Here’s how to stop car windows steaming up and the fastest way to demist your windscreen
Gah! You’ve got in your car and realised that the windscreen is all foggy. It only ever happens when you’re in a rush, doesn’t it? We’ll keep this intro short, and tell you how to demist your windscreen as quickly as possible.
Whether your car windscreen is misted over or covered in ice, it’s important to fully clear your windows before you set off. Not doing so will reduce your vision and put other road users at risk – and you could be fined if the police spot you.
How to demist car windows
You’ll be able to demist your car windows by using your air conditioning in conjunction with your heater. Air con isn’t just used to cool your car down on hot days – in wet or humid weather it can also keep the atmosphere inside your car dry. You can make sure your air con is working by seeing if it feels cold when you turn the temperature all the way down.
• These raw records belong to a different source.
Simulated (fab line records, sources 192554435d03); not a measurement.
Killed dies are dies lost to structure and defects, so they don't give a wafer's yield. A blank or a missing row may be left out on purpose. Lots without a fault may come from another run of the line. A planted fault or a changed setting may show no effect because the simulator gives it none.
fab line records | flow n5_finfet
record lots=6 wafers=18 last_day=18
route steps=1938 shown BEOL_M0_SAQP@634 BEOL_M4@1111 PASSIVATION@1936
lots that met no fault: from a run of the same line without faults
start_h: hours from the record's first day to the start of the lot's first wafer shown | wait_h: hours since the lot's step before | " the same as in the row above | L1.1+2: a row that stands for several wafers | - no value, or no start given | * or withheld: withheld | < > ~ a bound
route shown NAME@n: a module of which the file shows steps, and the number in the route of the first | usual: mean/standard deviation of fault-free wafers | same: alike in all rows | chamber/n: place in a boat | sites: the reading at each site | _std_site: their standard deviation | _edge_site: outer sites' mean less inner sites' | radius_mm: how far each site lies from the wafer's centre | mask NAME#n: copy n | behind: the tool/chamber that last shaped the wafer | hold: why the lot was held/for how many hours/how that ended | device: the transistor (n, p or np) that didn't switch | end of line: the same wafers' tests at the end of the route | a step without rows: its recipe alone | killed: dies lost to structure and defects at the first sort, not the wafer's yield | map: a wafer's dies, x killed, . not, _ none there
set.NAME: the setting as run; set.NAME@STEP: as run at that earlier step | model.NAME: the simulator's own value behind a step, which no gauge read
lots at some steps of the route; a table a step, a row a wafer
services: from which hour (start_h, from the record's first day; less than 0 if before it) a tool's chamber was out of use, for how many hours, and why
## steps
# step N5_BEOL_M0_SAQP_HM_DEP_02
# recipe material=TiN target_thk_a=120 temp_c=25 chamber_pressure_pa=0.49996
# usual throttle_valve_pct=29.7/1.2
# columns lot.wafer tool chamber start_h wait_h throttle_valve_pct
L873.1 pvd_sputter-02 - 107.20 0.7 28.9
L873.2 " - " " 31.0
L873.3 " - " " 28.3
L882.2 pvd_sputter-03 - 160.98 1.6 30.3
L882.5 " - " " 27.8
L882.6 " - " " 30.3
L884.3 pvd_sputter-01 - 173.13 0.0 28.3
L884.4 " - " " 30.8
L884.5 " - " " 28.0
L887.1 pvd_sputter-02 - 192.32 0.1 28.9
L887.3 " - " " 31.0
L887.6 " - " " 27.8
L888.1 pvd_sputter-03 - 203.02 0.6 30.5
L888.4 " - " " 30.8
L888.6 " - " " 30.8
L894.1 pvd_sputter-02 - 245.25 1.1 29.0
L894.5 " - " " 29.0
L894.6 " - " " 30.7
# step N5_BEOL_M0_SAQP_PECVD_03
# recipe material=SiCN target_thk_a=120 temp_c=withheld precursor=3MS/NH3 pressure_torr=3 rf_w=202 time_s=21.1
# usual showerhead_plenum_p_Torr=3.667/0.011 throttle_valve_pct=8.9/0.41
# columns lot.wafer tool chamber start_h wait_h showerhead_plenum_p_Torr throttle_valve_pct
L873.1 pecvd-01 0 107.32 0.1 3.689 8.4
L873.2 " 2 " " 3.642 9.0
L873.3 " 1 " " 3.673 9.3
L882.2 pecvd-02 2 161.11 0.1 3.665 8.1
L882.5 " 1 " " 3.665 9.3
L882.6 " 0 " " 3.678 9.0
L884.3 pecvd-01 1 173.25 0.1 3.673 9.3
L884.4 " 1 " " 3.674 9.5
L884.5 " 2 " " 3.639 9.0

The instant reaction is to whack the heating all the way up to the hottest setting, but that can actually increase the time it takes to demist your windscreen. Instead, start your heater on cold and gradually increase the temperature. This is because the hot air can be wet at first, and so you’ll initially be adding moisture and not taking it away. Saying that, if you’re cold you’ll want to turn the heat right up – just accept it might take a bit longer than gradually increasing the heat.
Quickest way to demist your windscreen
Many modern cars have climate control, or automatic air conditioning – the giveaways are an ‘auto’ setting and a windscreen heating button. Pressing this windscreen button is a quick way to demist your windscreen. A few cars, such as the Ford Fiesta, have heated front windscreens, but most direct a blast of air at the base of the windscreen. Many electric and plug-in hybrid cars allow you to precondition the cabin before you get in if the car is charging.
How to demist a windscreen without air con
If your car isn’t blessed with air conditioning, you can demist your windscreen by opening your windows. This probably isn’t what you want to hear on a cold morning, but cold, dry air from outside can help to get rid of some of the moisture inside the car. This can help if your windows get foggy when you’re on the move as well as before you set off.
How to stop car windows steaming up
It can be hard to stop your car windows steaming up in certain weather, but you should make sure that your air conditioning system is working as it should. If the air con doesn’t come out cold or you’re finding it hard to clear the windscreen, you may need an air con regas from your local service centre, which typically costs between £50-£100.
Alternatively, you could buy a demister pad and keep it in your car. These vary from super-cheap sponges from a supermarket to things that look like hot water bottles with absorbent crystals inside. Some car dehumidifiers are electric – they clear the condensation quickly but can be noisy and need recharging – but many are bags that you can place on the dashboard and keep in the glovebox when you’re not using them.